First Cobalt repurposes idle plant to produce EV battery component

Article by Amanda Jasi

First Cobalt
Rendering of the expanded First Cobalt Refinery in Toronto, Canada

NORTH American cobalt company First Cobalt has announced a C$2.1m (US$1.6m) work programme as part of a project to repurpose its inactive cobalt refinery to produce about 25,000 t/y of cobalt sulfate, an essential component in electric vehicle (EV) battery manufacture. The facility would be the first in North America to produce cobalt sulfate.

First Cobalt’s hydrometallurgical refinery in Toronto, Canada, was permitted in 1996 to operate with a nominal throughput of 12 t/d. It operated intermittently until 2015, producing cobalt carbonate, nickel carbonate, and silver precipitate. A recent feasibility study showed that the refinery could become a viable global competitor in the North American and European EV supply chain.

The work programme, announced on 13 May, is to build on the success of the feasibility study and further improve the project’s long-term success and viability. Work includes:

  • Preparing and submitting permit amendments to expand the existing refinery to the 25,000 t/y design rate
  • Assessing alternative methods to manage sodium levels in effluent to lower capital and operating costs and further enhance project economics – sodium enters the designed refinery process as a reagent used to control pH
  • Metallurgical testing to increase cobalt recoveries – testing and modelling in the feasibility study yielded 93.3% recovery but company advisors believe that recoveries greater than 95% could be achieved
  • Extending economic assessment of ore processing waste storage capacity from 11 years to 17 years
  • Scoping studies to assess three early commission strategies for the existing refinery as a demonstration plant – the first scenario would see the plant operating at below 12 t/d, and in the second and third it would operate at 12 t/d initially and over time be retrofitted with a 43 t/d hydroxide circuit to operate either separately (receiving different feedstock) or combined

First Cobalt expects the work programme to be complete by 11 August.

The feasibility study for the cobalt sulfate facility estimates initial capital cost of US$56m.

The planned refinery would be North America’s only cobalt producer in an EV market that currently depends entirely on foreign supply. According to a report from information provider Benchmark Mineral Intelligence seen by First Cobalt, China accounts for 79% of the world’s refined cobalt sulfate production. The potential 25,000 t/y facility in North America would represent 5% of the global refined cobalt market.
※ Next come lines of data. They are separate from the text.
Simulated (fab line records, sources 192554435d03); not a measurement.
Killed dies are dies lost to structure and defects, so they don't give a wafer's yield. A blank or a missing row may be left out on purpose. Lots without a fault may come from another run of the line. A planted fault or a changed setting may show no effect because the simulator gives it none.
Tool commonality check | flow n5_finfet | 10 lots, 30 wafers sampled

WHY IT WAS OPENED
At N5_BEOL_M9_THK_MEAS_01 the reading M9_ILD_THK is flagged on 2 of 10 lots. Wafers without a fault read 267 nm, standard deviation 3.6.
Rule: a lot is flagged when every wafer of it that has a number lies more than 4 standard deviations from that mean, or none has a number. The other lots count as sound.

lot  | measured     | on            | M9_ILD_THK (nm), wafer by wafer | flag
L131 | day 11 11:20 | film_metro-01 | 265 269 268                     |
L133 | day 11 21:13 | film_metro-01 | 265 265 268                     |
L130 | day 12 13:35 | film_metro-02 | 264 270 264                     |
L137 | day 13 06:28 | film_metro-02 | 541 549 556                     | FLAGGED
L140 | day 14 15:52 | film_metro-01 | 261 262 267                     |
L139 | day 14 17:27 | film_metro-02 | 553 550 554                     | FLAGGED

In July 2019, First Cobalt and commodity trading and mining company Glencore agreed a partnership framework to recommission First Cobalt’s refinery. Subject to certain conditions, the agreement would see First Cobalt treating cobalt feed material for Glencore for an initial term of up to 4.5 years, with Glencore providing up to 100% of the capital required to recommission and expand the facility.